There are still many things we don't understand, including things about the natural world and evolution. This will always be the case, but our knowledge and understanding will continue to increase nonetheless. And given the track record of science, when we encounter something we don't understand, history suggests the explanation we find will be natural - so that should be our default assumption until proven otherwise.

Evolution stands on an overwhelming body of evidence (across several distinct fields of science), and our lack of understanding of any one thing does not magically undo all of this evidence. Anything we don't (yet) understand is merely just another mystery to be solved, which is what motivates scientists in the first place.

"Science knows it doesn't know everything; otherwise, it'd stop. But just because science doesn't know everything doesn't mean you can fill in the gaps with whatever fairy tale most appeals to you."
Dara Ó Briain

Can you explain it? Really?

The flipside of this whole argument is that just because you think you can explain something, it doesn't necessarily mean your explanation is the correct one. This comes up often in comparisons between science and religion, where it is asserted that religion has some answer to a problem while science has none. However, in such cases it is far more accurate to say that religion offers a guess, while science offers many guesses but is honest enough to admit that it doesn't know which, if any, is the right one. Only science has the means to actually verify whether its explanation is correct, and only science attempts to try. Several religious ideas have been disproven by scientific discoveries. The reverse is not true.

This point bears repeating, because it seems many religious people do not understand it. Religions (and especially Christadelphians) make many claims about the world but offer no means of verifying whether those claims are actually true. They are in effect merely blind guesses asserted as fact, and often with no way to verify their accuracy. This is why religions rely on faith - because they lack sufficient evidence and any means of verification.

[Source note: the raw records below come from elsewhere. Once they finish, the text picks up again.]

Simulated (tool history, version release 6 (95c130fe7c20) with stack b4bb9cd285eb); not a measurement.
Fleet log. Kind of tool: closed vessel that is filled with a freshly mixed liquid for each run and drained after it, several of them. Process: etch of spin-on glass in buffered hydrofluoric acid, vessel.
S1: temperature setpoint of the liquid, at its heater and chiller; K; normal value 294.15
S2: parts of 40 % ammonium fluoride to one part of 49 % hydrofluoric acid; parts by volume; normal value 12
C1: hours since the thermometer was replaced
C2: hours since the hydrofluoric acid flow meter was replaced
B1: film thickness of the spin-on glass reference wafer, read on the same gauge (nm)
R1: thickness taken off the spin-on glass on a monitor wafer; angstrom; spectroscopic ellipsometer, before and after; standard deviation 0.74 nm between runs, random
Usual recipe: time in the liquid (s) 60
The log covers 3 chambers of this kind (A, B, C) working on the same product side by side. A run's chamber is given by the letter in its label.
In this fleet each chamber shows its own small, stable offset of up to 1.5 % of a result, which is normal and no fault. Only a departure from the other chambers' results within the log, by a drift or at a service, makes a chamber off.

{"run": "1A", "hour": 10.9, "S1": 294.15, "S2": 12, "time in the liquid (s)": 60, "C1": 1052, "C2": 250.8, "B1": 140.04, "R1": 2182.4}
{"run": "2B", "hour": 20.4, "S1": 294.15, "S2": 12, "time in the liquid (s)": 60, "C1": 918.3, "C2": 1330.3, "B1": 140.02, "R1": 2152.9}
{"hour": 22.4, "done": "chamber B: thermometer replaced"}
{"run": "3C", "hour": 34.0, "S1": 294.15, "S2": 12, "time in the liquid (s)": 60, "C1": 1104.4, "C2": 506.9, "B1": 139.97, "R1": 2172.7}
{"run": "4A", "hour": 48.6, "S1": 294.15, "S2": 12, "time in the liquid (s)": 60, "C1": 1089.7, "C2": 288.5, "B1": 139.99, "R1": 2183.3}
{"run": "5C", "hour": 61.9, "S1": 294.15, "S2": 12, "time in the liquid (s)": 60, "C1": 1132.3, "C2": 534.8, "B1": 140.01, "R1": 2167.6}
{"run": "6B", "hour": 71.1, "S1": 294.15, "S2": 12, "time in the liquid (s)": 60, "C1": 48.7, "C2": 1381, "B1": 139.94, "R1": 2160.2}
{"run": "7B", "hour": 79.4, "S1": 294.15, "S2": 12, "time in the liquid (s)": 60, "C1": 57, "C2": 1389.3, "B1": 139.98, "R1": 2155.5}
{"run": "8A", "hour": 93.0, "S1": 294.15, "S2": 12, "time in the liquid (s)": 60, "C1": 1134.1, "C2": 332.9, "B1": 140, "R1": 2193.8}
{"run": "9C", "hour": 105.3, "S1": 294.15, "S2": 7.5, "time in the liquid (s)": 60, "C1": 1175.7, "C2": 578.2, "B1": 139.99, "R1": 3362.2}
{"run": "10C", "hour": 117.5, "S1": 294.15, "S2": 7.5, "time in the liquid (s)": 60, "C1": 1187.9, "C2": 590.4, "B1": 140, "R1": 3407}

On the other hand, science provides a reliable and repeatable means of verification, which is how we know that its claims about the world are (provisionally) true. Science doesn't just give us knowledge about the world, it also tells us how we know it.

At this point some readers may accuse me of Scientism, but I am not claiming that if science cannot verify something it therefore doesn't exist. I am saying we simply may be prevented from ever knowing whether such things exist (and thus we have no rational justification for believing they do). It's an important distinction.

It is true that some things are outside the domain of science, and the thing that believers tend not to appreciate is that if it's beyond the reach of science, it's probably beyond the reach of any form of verification. They seem so eager to protect their cherished beliefs from science's discerning eye, but they don't seem to realise that without science their job of verifying their claims about the world just got a lot more difficult! To put it another way, if science cannot test or verify it, then you probably can't ever know it. That's not science's problem - it's yours! It doesn't give us license to just insert our favourite guess and call it fact. What it means is that for anything beyond the reach of science, the truth may perhaps be forever beyond our reach. Believe all you want to - but you do so blindly in the dark. In my opinion that kind of blind faith is dishonest, but each to their own.